Tiago de Paula Peixoto wrote:
On 10/31/2005 04:04 PM, Jonathan Turkanis wrote:
In the above example, the filter is automatically closed at the end of main; this causes the gzip footer to be written. But since no data was ever compressed, the gzip header has never been written.
I guess this is a bug of some sort. What behavior would you expect in this case? It seems to me it would make the most sense to output data in the gzip format representing a 0-length file.
That would also make sense to me, but it would be inconsistent with the bzip2_compressor behavior, which doesn't write any footer if there was no header.
I can't really change the behavior of bzip2, since it's just a wrapper around libbz2, whereas with gzip I implemented the header and footers myself. I wouldn't worry too much about consistency, since this is a corner case.
Well, anyway is fine for me personally, as long as the resulting file is a valid gzip/bzip2 file (which isn't the case with gzip in 1.33.0). Although, strictly speaking, a zero-length file isn't either a gzip nor a bzip2 file, most people will be able to cope with it nevertheless. So I don't feel strongly about it either way.
But people still may expect (as I did) that changing between gzip_compressor and bzip2_compressor would maintain this same invariant. So I would prefer having both writing nothing to the stream in this case, than having them behaving differently (since bzip2 can't be changed easily).
Since I can't easily produce similar behavior for all the compression filters, maybe I should specify in the docs that the output of the compression filters is well-defined only if some data is written.
Would you find it too ugly/wrong to modify gzip_compressor to delay the writing of the header until some data would be sent?
It's easy to do (when rephrased ;-) ), but I'm not sure it makes that much sense. If you're just compressing and decompressing, it's easy to treat the case of an empty file specially. But if you have a long chain of filters with a compressor or decompressor in the middle, thing could get messy.
And also it would create an impossibility of just visiting a file in append mode, without writing any data to it.
I don't follow. What do you want to be able to do?
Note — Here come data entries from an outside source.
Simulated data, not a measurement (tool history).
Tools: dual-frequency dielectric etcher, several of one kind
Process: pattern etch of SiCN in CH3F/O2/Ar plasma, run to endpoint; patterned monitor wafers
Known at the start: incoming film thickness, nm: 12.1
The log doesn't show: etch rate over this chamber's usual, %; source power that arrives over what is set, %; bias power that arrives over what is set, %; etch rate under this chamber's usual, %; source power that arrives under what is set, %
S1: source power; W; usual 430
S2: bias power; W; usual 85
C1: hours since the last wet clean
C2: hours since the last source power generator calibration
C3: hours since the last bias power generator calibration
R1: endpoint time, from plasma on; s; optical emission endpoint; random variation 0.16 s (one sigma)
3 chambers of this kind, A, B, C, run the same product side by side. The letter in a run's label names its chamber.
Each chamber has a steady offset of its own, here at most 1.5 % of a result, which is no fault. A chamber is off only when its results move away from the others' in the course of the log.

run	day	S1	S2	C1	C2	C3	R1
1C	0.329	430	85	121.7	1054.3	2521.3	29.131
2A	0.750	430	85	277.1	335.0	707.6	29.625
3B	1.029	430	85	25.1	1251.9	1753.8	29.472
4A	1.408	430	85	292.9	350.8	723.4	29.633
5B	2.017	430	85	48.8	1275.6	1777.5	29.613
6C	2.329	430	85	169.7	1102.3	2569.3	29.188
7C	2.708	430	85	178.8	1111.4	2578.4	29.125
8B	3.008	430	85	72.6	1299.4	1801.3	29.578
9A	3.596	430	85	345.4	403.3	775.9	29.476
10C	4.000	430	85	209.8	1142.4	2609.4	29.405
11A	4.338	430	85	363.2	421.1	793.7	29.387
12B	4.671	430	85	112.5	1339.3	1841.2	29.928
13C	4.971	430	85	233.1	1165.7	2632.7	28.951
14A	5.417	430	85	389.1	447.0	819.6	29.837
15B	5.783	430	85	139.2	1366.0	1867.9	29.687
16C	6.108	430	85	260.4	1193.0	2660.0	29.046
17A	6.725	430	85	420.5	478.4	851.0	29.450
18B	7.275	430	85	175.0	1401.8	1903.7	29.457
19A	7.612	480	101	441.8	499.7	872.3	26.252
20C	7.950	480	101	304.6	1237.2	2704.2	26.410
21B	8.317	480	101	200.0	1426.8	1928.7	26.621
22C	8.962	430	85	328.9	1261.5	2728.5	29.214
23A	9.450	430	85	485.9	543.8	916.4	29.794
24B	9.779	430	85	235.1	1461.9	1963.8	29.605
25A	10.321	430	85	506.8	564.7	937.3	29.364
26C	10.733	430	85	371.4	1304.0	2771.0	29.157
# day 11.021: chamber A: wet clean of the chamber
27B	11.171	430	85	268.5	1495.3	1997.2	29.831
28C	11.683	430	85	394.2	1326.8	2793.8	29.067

Well, suppose a program keeps a log file which is gzipped. Every time the program runs, and opens the log file in append mode, some data gets written to the file, even if the program exits without logging any information, which would make the file grow continuously, albeit slowly. Of course, the obvious workaround would be to delay the opening of the logfile until there's some data to be written. But that may be less convenient and/or intuitive.
This sounds difficult to implement, since when you open the log for appending you have to find a way to restore the compressor to the state it was in when it finished compressing the existing data. The only way I know how to do this would be to decompress the data, then compress it again.
This could be fixed if gzip_compressor were seekable. Is this possible to be implemented?
The only way I can see to implement this would be to buffer all i/o and only compress or decompress it when the stream is closed. This could be implemented as an adapter that would work with almost any filter, so I wouldn't want to build it into gzip. I'll put this on my list of possibilities for 1.34.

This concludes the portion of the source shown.